‘I don’t have to be gay to direct a film about a gay man’
Lokesh Kumar, whose My Son is Gay has crossed the censor hurdle, is gearing up for the release of his dream project
Lokesh Kumar’s film, My Son is Gay, has been in the news for many years now. It isn’t every day that a director makes his debut with a film whose protagonist is homosexual, after all. It is a film that even the director’s family and friends weren’t in support of. It’s all finally paid off for Lokesh this past week, when his film was certified U/A without any cuts by the CBFC. "I was nervous about the certification, but it’s clear that the audience profile is changing," says Lokesh.
The idea for the film came to him after he attended the Bangalore Queer Film Festival many years ago. "Initially, I thought of doing the film in Hindi, but I had budget constraints and casting issues," says Lokesh, who was forced to shelve the project for a while. And then, he came up with the idea of crowdfunding the film, but that didn’t go too well either. “I couldn't collect more than Rs 11 lakh and had to return the money to the respective contributors,” he says. And then, finally, he found the film’s producers in Anil Saxena and Cyril D'Souza. “All thanks to Facebook again," he smiles.

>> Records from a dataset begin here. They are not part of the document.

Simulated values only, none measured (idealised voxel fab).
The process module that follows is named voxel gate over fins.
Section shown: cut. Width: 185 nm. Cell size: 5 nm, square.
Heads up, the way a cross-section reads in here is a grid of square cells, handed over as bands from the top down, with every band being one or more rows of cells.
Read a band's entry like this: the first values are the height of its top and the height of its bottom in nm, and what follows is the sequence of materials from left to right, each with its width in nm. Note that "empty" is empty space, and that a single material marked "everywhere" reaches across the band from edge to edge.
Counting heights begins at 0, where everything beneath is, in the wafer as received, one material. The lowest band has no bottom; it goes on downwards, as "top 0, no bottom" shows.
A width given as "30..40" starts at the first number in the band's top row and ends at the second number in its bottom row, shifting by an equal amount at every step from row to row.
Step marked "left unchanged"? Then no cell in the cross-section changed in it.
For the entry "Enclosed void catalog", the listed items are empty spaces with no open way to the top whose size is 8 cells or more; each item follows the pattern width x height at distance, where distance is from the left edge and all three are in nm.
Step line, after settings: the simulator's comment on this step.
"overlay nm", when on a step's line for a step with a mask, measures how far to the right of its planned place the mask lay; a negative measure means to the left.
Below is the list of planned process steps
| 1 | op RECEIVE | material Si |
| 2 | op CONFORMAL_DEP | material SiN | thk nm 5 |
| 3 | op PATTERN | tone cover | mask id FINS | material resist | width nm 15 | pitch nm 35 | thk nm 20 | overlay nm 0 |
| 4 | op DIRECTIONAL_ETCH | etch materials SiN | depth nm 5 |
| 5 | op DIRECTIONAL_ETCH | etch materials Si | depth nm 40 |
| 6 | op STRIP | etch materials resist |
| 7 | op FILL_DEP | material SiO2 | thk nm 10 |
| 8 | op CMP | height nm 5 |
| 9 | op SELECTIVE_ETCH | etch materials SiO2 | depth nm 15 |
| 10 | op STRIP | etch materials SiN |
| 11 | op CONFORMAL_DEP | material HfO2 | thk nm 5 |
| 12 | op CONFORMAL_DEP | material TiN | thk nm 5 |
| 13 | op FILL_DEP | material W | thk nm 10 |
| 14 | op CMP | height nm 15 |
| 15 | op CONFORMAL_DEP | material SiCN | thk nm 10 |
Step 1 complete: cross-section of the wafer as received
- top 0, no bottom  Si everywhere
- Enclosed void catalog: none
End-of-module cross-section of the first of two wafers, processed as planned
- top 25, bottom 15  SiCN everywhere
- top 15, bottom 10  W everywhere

Lokesh completed shooting in about 27 days in and around Chennai and Kerala. "The actors and technicians all reacted with shock when they learned about the subject of this film. They hadn’t ever done a film that had touched upon homosexuality in all their years of work," he says. And that’s probably why many renowned actors refused to be part of this project. “They all liked the story, but didn't want to risk their careers by coming on board. They are image-conscious," he says.
Anupama Kumar was the first actor to show interest in the film. "Through her, senior actors including Kishore and Jayaprakash came aboard. Anupama came in as an artiste, but ended up becoming a co-director. Her interactions with LGBT members during her modelling days came in handy," he says.
To do justice to the subject, he met many members of LGBT associations. "It’s a matter of understanding that homosexuality is an orientation. But instead, thanks to preconceived notions, they get stereotyped. It's high time we stopped being insensitive about sexual orientation."
My Son Is Gay, which is about a mother coming to terms with the homosexuality of her son, is planned for a simultaneous release in Tamil and Hindi next year. "I've had a lot of people ask if I am gay. But let me clarify once and for all: I don't have to be gay to direct a film about a gay man!"
Lokesh is next working on a script about a rape victim. "I am drawn to parallel cinema, and love films like Visaaranai that educate the audience," he says.
My Son is Gay had its international premiere at the Indian Film Festival of Melbourne in August this year. The film will be screened on November 25 at the Kolkata LGBT Film Festival.